Formula 1 is about to light up Las Vegas with an electrifying race. However, Pirelli, the tire supplier for the teams, is bracing for some serious technical challenges due to the unknown elements of the new circuit.
Between the Lines
- Pirelli is preparing for major technical hurdles in Las Vegas.
- The 6.2km street circuit is a new territory for the teams, with no prior data or knowledge about setups and strategies.
- The cold and nocturnal environment of Vegas could potentially disrupt tire temperatures and grip.
- Pirelli has chosen its three softest compounds for the race weekend, considering the extreme conditions and low-grip track surface.
Formula 1 is set to take over the vibrant city of Las Vegas. Amidst the dazzling lights and high energy, drivers will compete on a 6.2km street circuit that winds through the city’s iconic Strip and other entertainment landmarks. However, the unknown elements of this new circuit present significant challenges, especially for Pirelli, the tire supplier for the teams.
Pirelli’s motorsport boss, Mario Isola, explains that this race will be a major technical challenge for both the teams and Pirelli. With no real references apart from simulation, they are heading into this race blind. The track’s surface will be a mix of the usual street asphalt and parts that have been completely re-asphalted for the occasion, adding another unknown element.
Moreover, the cold and nocturnal environment of Vegas could potentially disrupt tire temperatures and grip. With forecasts calling for single-digit Celsius temperatures during the weekend’s sessions, maintaining optimal tire temperatures could be a struggle.
To combat these challenges, Pirelli has selected its three softest compounds for the race weekend. Isola explains that these compounds should guarantee good grip. The minimum tire pressures will be 27 psi at the front and 24.5 psi at the back, due to the expected low temperatures and the track layout.
More about the Las Vegas GP
- For the first time in F1 history the sessions will overlap more than one day, with a different schedule for the night race weekend. The first free practice session will take place on Thursday at 20:30 while FP2 runs from 12 midnight to 01:00 on Friday. FP3 is on Friday at 20:30, with qualifying then taking place from midnight to 01:00 on Saturday. The race starts on Saturday at 22:00.

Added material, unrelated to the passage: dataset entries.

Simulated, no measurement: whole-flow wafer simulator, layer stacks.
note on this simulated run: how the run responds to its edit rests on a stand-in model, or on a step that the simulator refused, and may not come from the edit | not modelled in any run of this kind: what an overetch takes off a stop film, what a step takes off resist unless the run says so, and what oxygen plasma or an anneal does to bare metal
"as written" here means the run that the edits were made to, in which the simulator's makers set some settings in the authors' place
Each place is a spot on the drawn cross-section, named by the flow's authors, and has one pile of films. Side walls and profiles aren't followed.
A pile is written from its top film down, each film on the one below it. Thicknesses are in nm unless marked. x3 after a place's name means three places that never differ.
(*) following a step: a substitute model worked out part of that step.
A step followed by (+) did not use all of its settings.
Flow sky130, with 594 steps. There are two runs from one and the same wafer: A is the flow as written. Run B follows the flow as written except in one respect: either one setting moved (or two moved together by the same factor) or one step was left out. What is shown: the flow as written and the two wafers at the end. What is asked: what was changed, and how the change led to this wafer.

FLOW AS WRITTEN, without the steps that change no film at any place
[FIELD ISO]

- Formula 1 previously raced at Las Vegas as the last round of the 1981 and 1982 seasons, with both events called the Caesars Palace Grand Prix. On each occasion the race decided the championship: Alan Jones won the Grand Prix for Williams in 1981 but the title went to Brabham driver Nelson Piquet, while the following year’s race was won by Tyrrell’s Michele Alboreto with Williams driver Keke Rosberg taking the championship (and Ferrari winning the constructors’ classification).
- The Las Vegas Strip circuit passes close to The Sphere: a spherical structure 110 metres high that is completely covered by 1.2 million LED panels. The building – the biggest in the world of its type – houses a 15,000-metre square 16K resolution screen. Costing 2.3 billion dollars, The Sphere was inaugurated at the start of November with a U2 concert: during the Grand Prix weekend, it will light up the circuit with a reproduction Pirelli P Zero Elect tyre, alternating with a Pirelli logo. A customised Pirelli animation will also be seen on the roof of the new building that hosts the pits and Paddock Club.
- The podium finishers will wear a special edition Pirelli podium cap with gold braiding. The Stars and Stripes flag as well as “Las Vegas 2023” script will also appear on the gap – which is also on sale to the public from all authorised retailers.